Justin Hunter’s childhood dream of becoming a professional athlete is over.
Fortunately for fans of Tennessee football, Hunter’s dream as a kid was to play in the NBA. When Coach Derek Dooley approached the multi-talented sports star at his home in Virginia Beach in 2009, Hunter chose the University of Tennessee and football instead of basketball.
So far his career at UT has been defined by his potential. Now, on the road back from a season-ending knee injury in 2011, and with his partner Da’Rick Rogers recently dismissed from the team, Hunter will carry the burden of heavy expectations for a Vol team that many expect has to improve significantly if Dooley wants to keep his job.

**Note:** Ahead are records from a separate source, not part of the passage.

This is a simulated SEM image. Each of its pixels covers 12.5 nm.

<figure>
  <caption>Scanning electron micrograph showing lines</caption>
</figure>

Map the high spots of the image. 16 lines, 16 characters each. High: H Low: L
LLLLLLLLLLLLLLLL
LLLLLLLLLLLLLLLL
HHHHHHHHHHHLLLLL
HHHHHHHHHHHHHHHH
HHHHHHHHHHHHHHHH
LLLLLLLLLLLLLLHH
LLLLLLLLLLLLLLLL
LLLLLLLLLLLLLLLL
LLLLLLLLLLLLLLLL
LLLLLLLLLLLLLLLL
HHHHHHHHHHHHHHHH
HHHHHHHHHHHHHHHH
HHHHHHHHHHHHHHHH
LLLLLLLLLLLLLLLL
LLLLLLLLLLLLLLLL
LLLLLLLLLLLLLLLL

Upon arriving in Knoxville, Hunter was assigned jersey no. 11. Some Tennessee fans were already wearing that number on replica jerseys and T-shirts—it had belonged to the much-hyped Lane Kiffin recruit Bryce Brown, a running back who transferred after his freshman season and who seemed to represent the worst of the chaotic Kiffin era.
As a tall, skinny freshman, Hunter caught only 16 passes, but seven of them were for touchdowns, putting him in a tie for most touchdowns among FBS freshmen and landing him on the All-SEC freshman team.
Hunter, along with freshman quarterback Tyler Bray and freshman wide receiver Rogers, helped the Tennessee fan base regain some of the optimism lost during the darkness that followed the dismissal of Hall of Fame coach Phillip Fulmer and the endlessly publicized Lane Kiffin debacle.
The Rogers/Hunter tandem at receiver seemed impossible to stop. And for a moment, that was a reality.
The 2011 season began with historical significance, as Hunter and Rogers became only the second receiver duo in UT with 100 yards each in back-to-back games. With a suspect running game, the Tennessee offense was succeeding with the passing game, heading confidently onto the field for their first series against rival Florida.
Hunter easily shook his defender on a short route and hopped into the air to snag a pass from Bray. He turned to head up field. Suddenly, he collapsed, untouched, and the air rushed out of Tennessee fans everywhere. A torn anterior cruciate ligament meant the end of Hunter’s highly anticipated sophomore season.
Rogers, who recently transferred to Tennessee Tech (due an inability to pass drug tests), would go on to have an incredible individual performance in the 2011-12 season, leading the Vols in all-purpose yards, finishing second among SEC receivers and being named to the All-SEC first team. Without Hunter, he was Bray’s only target, giving him the statistical spoils of Hunter’s injury.
The team’s offense, though, was consistently victimized by the lack of a running game. The season ended in turmoil and frustration—and Dooley’s second losing season in two years as head coach. Hunter was forced to sit by and watch, for the first time in his career.
“I didn’t show it around my teammates, but I got real down,” Hunter recalled during media day at Neyland Stadium on Aug. 18. To help combat the frustration of the injury, Hunter’s teammates would forgo outings to stay in with the injured receiver, especially his best friend and roommate, running back Rajion Neal.
With a work ethic that Vols strength and conditioning coach Ron McKeefery calls “phenomenal,” Hunter has not only rehabilitated his knee, but he also has increased his upper-body strength. McKeefery expects to see little or no drop-off in Hunter’s speed or vertical jumping ability during the 2012 season.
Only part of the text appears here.